Roger Federer broke down in tears after winning his seventh Grand Slam title in the Australian Open.
The Swiss star was overcome with emotion after powering back from a set down to beat unseeded Cypriot Marcos Baghdatis in Melbourne.
The world No 1 was a prohibitive favourite but was made to battle hard before securing a 5-7, 7-5, 6-0, 6-2 over his 20-year-old opponent.
"After seeing he was struggling all of a sudden with the cramp in his calf muscle, I knew I was in very good shape, but I had to stay focused," said Federer, who maintained his unbeaten record in Grand Slam finals.
"So many things go through your head about the win already because you think, 'Well, now nothing can go wrong'.
"But as we saw, it was still quite a long way to the finish line. I was getting emotionally ready for that, which normally you shouldn't, but I can't block it out. I'm also just human.
"When I won I was so relieved that I got through it. I wasn't emotional in the first minute. It only came out later when I was standing there with Marcos waiting for the ceremony.
"I was very relaxed. Once I got up on stage, it all changed."
Baghdatis, the world No 54, dispatched three topten players on his way to the final, including recovering from 2-0 down to beat David Nalbandian in the semis, and said he would take a great deal from the experience.
"It was a great match," Baghdatis said. "I really played very well in the first two sets. I had my chances. I had a break in the second.
"I just started thinking, got a bit stressed out, stopped playing my game, made some mistakes, gave the chance to Roger to come in and play his game and be aggressive, and that cost the match, I think.
"I'm a bit unhappy but it's just after the match and I think it will take me one or two days to come back and smile again."
Both players began soundly, each holding their first two service games with ease.
Baghdatis took first blood with a break of Federer's third service game but a double fault allowed Federer to level. The unseeded Cypriot edged 6-5 ahead with a second break and held his nerve to serve out for the set after 43 minutes.
Baghdatis also started the second set in ideal fashion with a break of Federer's opening service game and had two more break points for a 3-0 lead.
However, Federer managed to avert the danger and broke straight back to level at 2-2 and went on to break in the 12th game to take it 7-5.
That proved to be the turning point of the match as the momentum swung in favour of the Wimbledon champion.
Federer began to tighten the screws early in the third set and stormed through it 6-0 in just 24 minutes.
The top seed then raced into a 3-0 lead in the fourth set, making it 11 games in a row.

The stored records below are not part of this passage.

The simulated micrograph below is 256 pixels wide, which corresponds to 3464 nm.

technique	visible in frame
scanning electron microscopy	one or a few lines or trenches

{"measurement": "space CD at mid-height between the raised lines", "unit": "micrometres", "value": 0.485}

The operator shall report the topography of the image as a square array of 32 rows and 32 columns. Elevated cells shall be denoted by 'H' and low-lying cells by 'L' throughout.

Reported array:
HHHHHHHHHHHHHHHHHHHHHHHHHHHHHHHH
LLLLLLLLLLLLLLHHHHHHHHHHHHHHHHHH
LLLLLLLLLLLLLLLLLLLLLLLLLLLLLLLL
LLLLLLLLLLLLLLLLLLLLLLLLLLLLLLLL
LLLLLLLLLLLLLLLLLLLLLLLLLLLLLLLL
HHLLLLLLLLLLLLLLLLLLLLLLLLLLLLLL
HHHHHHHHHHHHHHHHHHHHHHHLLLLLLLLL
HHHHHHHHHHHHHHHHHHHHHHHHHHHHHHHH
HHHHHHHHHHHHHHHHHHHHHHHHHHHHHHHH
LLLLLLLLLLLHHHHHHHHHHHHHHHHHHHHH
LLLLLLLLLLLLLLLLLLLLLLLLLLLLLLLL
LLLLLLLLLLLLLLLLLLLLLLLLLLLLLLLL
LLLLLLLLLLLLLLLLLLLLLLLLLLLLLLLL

Baghdatis won two games to avoid a second whitewash but was powerless to prevent Federer claim his seventh Grand Slam title, halfway to equalling the record 14 held by Pete Sampras.
Martina Hingis completed an impressive return to Grand Slam tennis by claiming the mixed doubles crown with Mahesh Bhupathi.
The resurgent Swiss, playing in the tournament for the first time since 2002 following an injury-ruined three years, and her Indian partner over-came the Canadian-Russian partnership of Daniel Nestor and Elena Likhovtseva 6-3, 6-3.
It was Hingis' tenth Grand Slam doubles title but the first since winning the Australian women's doubles with Anna Kournikova four years ago.
Hingis thanked doubles specialist Bhupathi, with whom she entered the competition as a wildcard, for taking a chance on her after her long lay-off.
"He had the courage to play with me," she said. "Thanks to other partners he had in the past, they didn't want to play. I'm like, 'Yeah'. I took the advantage.
"It's just been a pleasure. He's the man right now in mixed doubles and also in doubles, I think.
"Just next to him, it gives you so much satisfaction and security that you have to put the serve and returns in and he does the rest. So that's nice, you have someone to carry you all the way."